It’s a candy that we eat in birthday parties. All kids love it

1 can of condensed milk (395 grams)
3 tablespoon of powder chocolate
1 tablespoon of butter or margarine
1 cup of granulated chocolate (to decorate)
butter to use on your hands (it’s easier to make the small balls)

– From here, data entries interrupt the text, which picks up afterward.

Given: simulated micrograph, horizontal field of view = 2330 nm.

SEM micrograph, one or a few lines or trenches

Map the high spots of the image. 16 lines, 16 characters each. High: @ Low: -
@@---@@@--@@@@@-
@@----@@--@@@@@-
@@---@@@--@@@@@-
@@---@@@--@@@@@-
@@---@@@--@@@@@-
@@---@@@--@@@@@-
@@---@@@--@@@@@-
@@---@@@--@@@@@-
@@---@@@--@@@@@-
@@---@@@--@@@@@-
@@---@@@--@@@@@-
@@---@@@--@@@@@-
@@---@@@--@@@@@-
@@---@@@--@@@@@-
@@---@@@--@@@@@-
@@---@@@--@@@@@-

In a pan put the condensed milk, powder chocolate and butter. Stir well and use low heat, Stir all the time until you can see the bottom of the pan, usually 10 minutes. Remove the mixture from heat and place in a plate coated with butter. Let it cool completed. Make small ball and roll the ball on the granulated chocolate.
40 candies

Beijinho

1 can condensed milk (395 grams)
1 tablespoon butter (margarine)
4 tablespoon coconut flake
Coconut flake to decorate
butter to use on your hands

In a pan put condensed milk and butter, stir well and use low heat, stir all the time until you can see the bottom of the pan. Remove the mixture from heat and add coconut. Mix well. Place the mixture in a plate coated with butter. Let it cool completely. Make small balls and roll the ball on the coconut flake.
40 candies


Pudim de Leite Moça (Flan)

Caramel:
1 cup of powdered sugar
½ cup water boiled

Flan:
1 can condensed milk (395 grams)
2 cans of milk
3 whole eggs

Caramel: Put the sugar in a pan, low heat. Let it all melt and be golden brown. Add ½ cup of water and let it dissolve well. Place the caramel in a flan pan and reserve it.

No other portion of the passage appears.